This was much more complicated than I thought it would be. Results are NOT as expected - in fact, I find some of them shocking!
1) This does NOT work Code: Select all
<%file% (
for /f "skip=2" %%i in ('find /n /v "" %file%') do (
set "ln="
set /p "ln="
echo(!ln!
)
)>%out%
It reads and writes the correct number of lines - but the lines are empty
I don't understand the mechanism of failure.
Yet this works just fine:
Code: Select all
<%file% (
for /f "skip=2" %%i in ('type %file%|find /n /v ""') do (
set "ln="
set /p "ln="
echo(!ln!
)
)>%out%
And so does aGerman's original suggestion with FINDSTR.
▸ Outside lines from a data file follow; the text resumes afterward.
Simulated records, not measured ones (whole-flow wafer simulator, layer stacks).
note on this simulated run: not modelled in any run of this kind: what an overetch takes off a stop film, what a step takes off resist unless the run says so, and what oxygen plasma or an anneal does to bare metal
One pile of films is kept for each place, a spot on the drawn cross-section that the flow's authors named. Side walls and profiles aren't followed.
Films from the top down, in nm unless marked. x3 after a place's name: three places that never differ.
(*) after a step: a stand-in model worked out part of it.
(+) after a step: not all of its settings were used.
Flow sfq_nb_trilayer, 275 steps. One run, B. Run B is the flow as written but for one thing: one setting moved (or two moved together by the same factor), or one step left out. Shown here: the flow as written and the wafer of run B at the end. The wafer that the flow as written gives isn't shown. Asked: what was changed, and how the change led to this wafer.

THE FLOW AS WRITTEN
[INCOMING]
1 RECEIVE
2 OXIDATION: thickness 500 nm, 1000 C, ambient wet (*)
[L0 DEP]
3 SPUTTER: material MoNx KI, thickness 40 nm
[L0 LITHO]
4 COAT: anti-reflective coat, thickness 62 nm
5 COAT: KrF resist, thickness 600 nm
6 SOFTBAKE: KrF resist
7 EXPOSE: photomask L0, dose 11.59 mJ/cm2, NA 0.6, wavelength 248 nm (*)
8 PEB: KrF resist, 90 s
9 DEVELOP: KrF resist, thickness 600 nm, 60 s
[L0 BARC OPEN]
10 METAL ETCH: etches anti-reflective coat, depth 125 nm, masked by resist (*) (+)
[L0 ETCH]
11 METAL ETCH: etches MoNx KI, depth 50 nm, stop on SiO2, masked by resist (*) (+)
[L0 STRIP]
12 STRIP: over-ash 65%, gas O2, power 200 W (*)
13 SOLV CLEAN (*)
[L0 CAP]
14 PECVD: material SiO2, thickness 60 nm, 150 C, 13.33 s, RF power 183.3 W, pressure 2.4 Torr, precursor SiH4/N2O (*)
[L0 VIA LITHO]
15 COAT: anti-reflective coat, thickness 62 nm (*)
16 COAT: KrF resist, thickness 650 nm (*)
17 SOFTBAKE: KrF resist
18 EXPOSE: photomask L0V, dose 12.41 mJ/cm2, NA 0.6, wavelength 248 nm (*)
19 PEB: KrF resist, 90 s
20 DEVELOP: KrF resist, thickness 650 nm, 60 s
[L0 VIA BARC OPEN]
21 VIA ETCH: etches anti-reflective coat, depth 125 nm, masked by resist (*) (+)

2) As often happens with batch programming - the methods that seems like they should be faster are actually slower as the size of the file increases.Once I proved that each method was able to copy properly, I stripped out the copy portion and preserved only the read portion of the code. In this way I was able to time just the code that is necessary to do the read.
I tested 6 different methods for reading a text file: 4 using the new SET /P syntax, and two using the "traditional" FOR /F approach. I did not further test the SET /P approach using a GOTO loop because A) I've already shown it is slower, and B) it requires altering the text file with an appended STOP flag. The read should be non-destructive.
For test files to read, I started with one batch file that was approximately 1 kbyte in size and progressively doubled the size until I reached 32k. I did the same with a file that was approximately 50k and doubled it until I reached 1600k.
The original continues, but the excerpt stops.